Podcast Episode Summary
Podcast: Renewing Your Mind
Episode: The Problem of Evil
Date: February 18, 2026
Host: Ligonier Ministries (Nathan W. Bingham introducing R.C. Sproul’s lecture)
Featured Speaker: Dr. R.C. Sproul
Main Theme & Purpose
This episode features a classic teaching from Dr. R.C. Sproul exploring one of the most challenging questions posed to Christianity: "If God is all-powerful and all-good, why does evil exist?" Dr. Sproul unpacks various historical, philosophical, and biblical approaches to the problem of evil—explaining why the question is so perplexing and how Christians should thoughtfully engage with it.
Key Discussion Points & Insights
1. Setting the Stage: Why "The Problem of Evil" Matters
- Dr. Sproul starts by noting that atheists frequently raise the problem of evil as a chief objection to Christian belief.
- The existence of evil is often called the "Achilles heel" of the faith (01:42).
2. Prerequisites for the Problem of Evil
- "What must there be for evil to be a problem? The good." (00:05)
- Evil presupposes the existence of good; without a standard of ultimate goodness, the problem itself evaporates.

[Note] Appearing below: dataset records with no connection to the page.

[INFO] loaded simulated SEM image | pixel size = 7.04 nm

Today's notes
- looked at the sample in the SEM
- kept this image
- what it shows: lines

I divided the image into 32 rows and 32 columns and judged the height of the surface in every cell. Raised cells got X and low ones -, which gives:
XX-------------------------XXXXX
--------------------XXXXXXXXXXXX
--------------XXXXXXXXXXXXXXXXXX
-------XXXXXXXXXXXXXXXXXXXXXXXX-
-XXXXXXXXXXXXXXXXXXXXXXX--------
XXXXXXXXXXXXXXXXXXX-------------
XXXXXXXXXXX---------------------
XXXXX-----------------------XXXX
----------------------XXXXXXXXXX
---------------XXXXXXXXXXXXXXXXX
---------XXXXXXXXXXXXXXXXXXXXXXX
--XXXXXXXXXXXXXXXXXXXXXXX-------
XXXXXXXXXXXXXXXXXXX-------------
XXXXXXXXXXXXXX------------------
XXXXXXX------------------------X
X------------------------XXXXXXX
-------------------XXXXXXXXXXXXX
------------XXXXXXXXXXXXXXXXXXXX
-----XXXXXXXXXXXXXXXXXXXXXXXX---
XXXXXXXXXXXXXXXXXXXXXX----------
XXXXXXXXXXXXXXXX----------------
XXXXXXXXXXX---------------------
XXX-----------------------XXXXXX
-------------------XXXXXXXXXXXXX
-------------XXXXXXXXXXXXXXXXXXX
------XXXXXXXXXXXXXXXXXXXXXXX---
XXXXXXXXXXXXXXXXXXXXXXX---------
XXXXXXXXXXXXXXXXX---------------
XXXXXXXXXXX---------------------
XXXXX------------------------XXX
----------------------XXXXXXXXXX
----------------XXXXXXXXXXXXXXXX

3. Historical Philosophical Responses (Theodicies)
- Definition: Theodicy is "an attempt to justify God for the existence of evil in the world" (02:50).
- Two common but inadequate solutions:
- Denying the reality of evil (calling it an illusion).
- Arguing that evil is a necessary prerequisite for appreciating good, turning evil into a kind of good (03:45).
4. Leibniz's Philosophical Theodicy
- Distinctions:
- Moral evil: lack of moral good ("because of actions of moral agents").
- Physical evil: calamities, natural disasters.
- Metaphysical evil: imperfection inherent in created, finite things (07:00).
- Leibniz’s thesis:
- Moral evil flows from physical evil, which flows from metaphysical imperfection.
- "I sin because I'm weak. I'm weak because I'm finite. And the only way I could be without sin would be if I could transcend... the limitations of finitude." (09:55)
- God, according to Leibniz, cannot create a metaphysically perfect being (another God); thus, all created beings have inherent limitations.
- The demand is not that God create a perfect world, but "the best of all possible worlds" (11:32).
5. Nuts and Bolts of the Critique
- Dr. Sproul critiques Leibniz’s argument as committing the fallacy of equivocation—changing the meaning of "evil" across categories.
- Result: The argument unwittingly excuses both God and man for moral evil, undermining accountability (14:10).
- Biblically, if metaphysical imperfection necessitates sin, then moral evil is inescapable, even in heaven—a conclusion at odds with Scripture (15:45).
6. Free Will Defense (and Its Challenges)
- Standard Christian response: God gave humans freedom, and evil arises from their (mis)use of that freedom (16:24).
- Problem: This still doesn't explain why Adam and Eve, initially good, chose evil.
- Various attempted answers (deception, coercion, nature of their will) are all found logically unsatisfying or biblically problematic (18:00).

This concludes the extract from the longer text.